WHAT'S ELEGANCE GOT TO DO WITH IT


BY Laura Kenny

Lift, Hike or Climb: there's no such thing as a boys' sport.

We’re living in 2018, the age of the empowerment of women, and every other female friend of yours is #Beyoncé and a Queen. Yet, looming over our delirious leaps and bounds to social equality is one of the strangest environments: The Gym.

Let’s be honest - the Gym is a place we have mixed feelings about at best. Tying us to our new year’s resolutions with a cool $25 a week or commitment, forcing us to buy hundreds of dollars of active wear to be appropriately fashionable to our peers, smelling somehow permanently of sweaty balls and tangy surface cleaners – truly a party for the olfactory senses.

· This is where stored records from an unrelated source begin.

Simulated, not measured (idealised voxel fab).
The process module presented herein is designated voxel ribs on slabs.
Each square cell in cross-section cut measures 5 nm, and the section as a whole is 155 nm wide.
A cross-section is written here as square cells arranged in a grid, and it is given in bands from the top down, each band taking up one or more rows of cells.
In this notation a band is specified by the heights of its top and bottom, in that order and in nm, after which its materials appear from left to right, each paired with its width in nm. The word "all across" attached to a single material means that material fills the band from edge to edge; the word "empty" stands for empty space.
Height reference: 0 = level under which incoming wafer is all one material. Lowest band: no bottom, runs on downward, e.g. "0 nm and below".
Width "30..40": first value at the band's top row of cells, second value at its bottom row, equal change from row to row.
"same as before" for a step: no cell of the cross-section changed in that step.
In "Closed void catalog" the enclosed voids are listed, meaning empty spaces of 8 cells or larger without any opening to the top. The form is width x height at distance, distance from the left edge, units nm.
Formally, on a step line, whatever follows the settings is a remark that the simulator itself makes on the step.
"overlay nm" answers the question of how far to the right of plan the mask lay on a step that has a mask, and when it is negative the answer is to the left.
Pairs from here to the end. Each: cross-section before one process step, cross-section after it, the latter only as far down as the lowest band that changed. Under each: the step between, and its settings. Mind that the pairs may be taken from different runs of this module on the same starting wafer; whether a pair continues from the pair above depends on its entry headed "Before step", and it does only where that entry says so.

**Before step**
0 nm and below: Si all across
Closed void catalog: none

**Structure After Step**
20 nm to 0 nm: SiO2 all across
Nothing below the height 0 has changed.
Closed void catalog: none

It’s hard to capture the limelight that you experience as a sole female braving the weights section of any given gym at any given hour. Especially for us women with pretty normal bodies that aren’t perfect, the marriage of a voyeuristic audience with your very normal bodily insecurities, is about as tempting at 7am as a hot poke in the ovary.

Intellectually we all know that comparing yourself to others is a poisonous habit and we ought to work out to better ourselves, tire ourselves out, care for our minds and emotions. Emotionally though, we don’t look as elegant as her, and we can’t lift as much as him, and we worry we look like the before-shot in some heinous gym ad. But the truth is, elegance and beauty has nothing to do with it – and if you can’t remember that, get out of the gym.

The truth is that there are many types of bodies, with many specific strengths and weaknesses, heavinesses and lightnesses. For example, I have strong arms that make doing push-ups and hitting rackets and acrobatics easier. One of my best friends has strong legs that make cycling a cinch – a perfect torture for me.

When it comes to our bodies, we ought to lean into our strengths and joys and not give a second thought to the things we look awful doing, feel naturally incompetent at or socially embarrassed to give a go. Moving is moving and sweat is sweat, and I say, take the easy wins.

If you’re like me and you’re a girl who’s not up for bouncing up and down and pretending to be a light spring chicken here three ideas for exercises you may have considered the domain of the men:

1.     Lifting Weights

That’s right, the least elegant of them all. Lifting gets a bad rap but in truth, is an art-form to be perfectly and worked upon, competing only with yourself. If you’re looking to have the highest return on time spent, try a basic weights routine which burns calories in rebuilding muscle for up to 38 hours after you train. If you’re new and it all seems scary, start with the big three: Squats, Dead-Lifts and Bench Presses.

2.     Rock Climbing and Bouldering

Sometimes considered the domain of shirtless men and daredevil types, Climbing is actually a sport that is super democratic to body size and type. This is because climbing is equally strenuous no matter your weight – it is a test of relative strength. Beyond this, climbing requires a kind of total mental concentration in calculating your path up the wall – the best version of mindfulness in my opinion.

3.     Hiking

Humans are designed for exactly this. Savanah creatures, we thrive on our ability to cover long distances without muscular failure and are incredible endurance walkers. Hiking not only provides a linear sense of achievement to reach new destinations, but also moves you out of the city and into nature. It goes fast and slow and let’s your brain diffuse tension by dint of time. Best feature is – if you hate the way you look exercising, at least hiking, no one can see you, and you can only see beautiful vistas.

We may not all have the gift of feeling like a breathing beauty standard, but we all have the gift of effort and sweat and being ugly under strain and succeeding where once we failed.